OPINION
PER CURIAM.In response to the decision of this Court in State ex rel. Lockert v. Crowell, 656 S.W.2d 836 (Tenn.1983) the General Assembly enacted 1984 Tenn.Pub.Acts ch. 778, known as the House Reapportionment Act of 1984. This Act was signed into law by the Governor on May 23, 1984.
Within less than two weeks a suit was filed in the United States District Court for the Middle District of Tennessee at Nashville seeking a declaratory judgment as to whether this reapportionment statute complied with federal constitutional requirements. That case was decided by a three-judge federal court on April 2, 1985, after the instant case had been decided by the Chancellor and was on appeal to this Court.
All parties in the present case agreed that proceedings in the instant case should be held in abeyance in this Court pending disposition of the federal action.
The judgment of the district court was that the statute in question met federal constitutional requirements. The action was dismissed. No appeal was taken, and that judgment became final prior to oral argument in this cause.

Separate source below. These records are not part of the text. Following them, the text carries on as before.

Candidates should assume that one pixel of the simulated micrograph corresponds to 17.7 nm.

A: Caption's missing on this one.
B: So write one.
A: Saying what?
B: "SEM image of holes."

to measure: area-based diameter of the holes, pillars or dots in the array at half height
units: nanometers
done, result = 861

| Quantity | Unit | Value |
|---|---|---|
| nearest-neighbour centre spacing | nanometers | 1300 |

The three-judge district court unanimously held that the plan of reapportionment *603represented a rational state policy. The members of that Court cited the Lockert decision, supra, one member stating that he considered that the decision of this Court therein reflected the traditions and constitutional demands of the State of Tennessee in light of the many reapportionment cases which have been decided in the state and federal courts in this jurisdiction during the past two decades.
There is no question but that the statute in question meets the general guidelines established by this Court in the Lockert case, supra, in that it does not divide more than thirty counties and does not divide any county more than once. It complies with the maximum population deviation suggested in that opinion and it has been successfully defended in federal litigation which has now proceeded to final judgment.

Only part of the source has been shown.